His comments come as the Liberal cabinet gathers for its first regularly scheduled meeting of the fall sitting of Parliament, which began Monday.

Trudeau’s Liberals were hopeful they could retain the Montreal riding of LaSalle—Émard—Verdun, but those hopes were dashed after the Bloc Québécois won it in an extremely tight three-way race with the NDP.

Louis-Philippe Sauvé, an administrator at the Institute for Research in Contemporary Economics, beat Liberal candidate Laura Palestini by less than 250 votes. The NDP finished about 600 votes back of the winner.

It is the second time in three months that Trudeau’s party lost a stronghold in a byelection. In June, the Conservatives defeated the Liberals narrowly in Toronto-St. Paul’s.

The Liberals won every seat in Toronto and almost every seat on the Island of Montreal in the last election, and losing a seat in both places has laid bare just how low the party has fallen in the polls.

“Obviously, it would have been nicer to be able to win and hold (the Montreal riding), but there’s more work to do and we’re going to stay focused on doing it,” Trudeau told reporters ahead of this morning’s cabinet meeting.

When asked what went wrong for his party, Trudeau responded “I think there’s all sorts of reflections to take on that.”

In French, he would not say if this result puts his leadership in question, instead saying his team has lots of work to do.

Bloc leader Yves-François Blanchet will hold a press conference this morning, but has already said the results are significant for his party.

“The victory is historic and all of Quebec will speak with a stronger voice in Ottawa,” Blanchet wrote on X, shortly after the winner was declared.

NDP Leader Jagmeet Singh and his party had hoped to ride to a win in Montreal on the popularity of their candidate, city councillor Craig Sauvé, and use it to further their goal of replacing the Liberals as the chief alternative to the Conservatives.

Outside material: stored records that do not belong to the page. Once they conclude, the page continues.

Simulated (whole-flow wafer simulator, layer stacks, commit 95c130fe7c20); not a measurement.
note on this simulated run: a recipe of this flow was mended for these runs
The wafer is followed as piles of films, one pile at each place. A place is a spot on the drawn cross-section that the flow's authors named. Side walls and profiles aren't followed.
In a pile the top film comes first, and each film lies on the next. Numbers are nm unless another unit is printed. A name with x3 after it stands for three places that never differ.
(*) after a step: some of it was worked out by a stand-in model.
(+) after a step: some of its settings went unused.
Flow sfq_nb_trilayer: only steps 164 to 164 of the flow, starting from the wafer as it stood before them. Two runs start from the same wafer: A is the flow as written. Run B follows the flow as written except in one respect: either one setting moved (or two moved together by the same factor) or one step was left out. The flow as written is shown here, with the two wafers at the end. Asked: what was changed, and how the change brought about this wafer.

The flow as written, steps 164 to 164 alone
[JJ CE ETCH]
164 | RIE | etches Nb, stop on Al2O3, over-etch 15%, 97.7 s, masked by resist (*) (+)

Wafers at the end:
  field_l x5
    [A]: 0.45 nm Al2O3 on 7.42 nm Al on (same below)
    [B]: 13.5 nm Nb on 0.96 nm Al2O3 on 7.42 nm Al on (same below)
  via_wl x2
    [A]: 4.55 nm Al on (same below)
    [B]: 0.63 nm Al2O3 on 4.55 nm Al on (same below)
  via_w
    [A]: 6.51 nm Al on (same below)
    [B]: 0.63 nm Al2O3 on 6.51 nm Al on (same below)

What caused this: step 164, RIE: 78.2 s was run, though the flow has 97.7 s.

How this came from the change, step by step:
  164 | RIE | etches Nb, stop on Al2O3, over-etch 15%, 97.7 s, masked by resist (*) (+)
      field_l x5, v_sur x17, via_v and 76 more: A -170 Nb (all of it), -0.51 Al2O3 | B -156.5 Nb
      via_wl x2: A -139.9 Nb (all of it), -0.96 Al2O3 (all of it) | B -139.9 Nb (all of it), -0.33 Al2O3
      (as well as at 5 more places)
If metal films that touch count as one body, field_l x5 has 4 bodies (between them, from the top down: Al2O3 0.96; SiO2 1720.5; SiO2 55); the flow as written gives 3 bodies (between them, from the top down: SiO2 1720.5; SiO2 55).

The NDP did hold on to a seat in Winnipeg in a tight race with the Conservatives, but the results in Elmwood-Transcona Monday were far tighter than in the last several elections. NDP candidate Leila Dance defeated Conservative Colin Reynolds by about 1,200 votes.

Singh called it a “big victory.”

“Our movement is growing — and we’re going to keep working for Canadians and building that movement to stop Conservative cuts before they start,” he said on social media.

“Big corporations have had their governments. It’s the people’s time.”

New Democrats recently pulled out of their political pact with the government in a bid to distance themselves from the Liberals, making the prospects of a snap election far more likely.

Trudeau attempted to calm his caucus at their fall retreat in Nanaimo, B.C, last week, and brought former Bank of Canada governor Mark Carney on as an economic adviser in a bid to shore up some credibility with voters.

The latest byelection loss will put more pressure on him as leader, with many polls suggesting voter anger is more directed at Trudeau himself than at Liberal policies.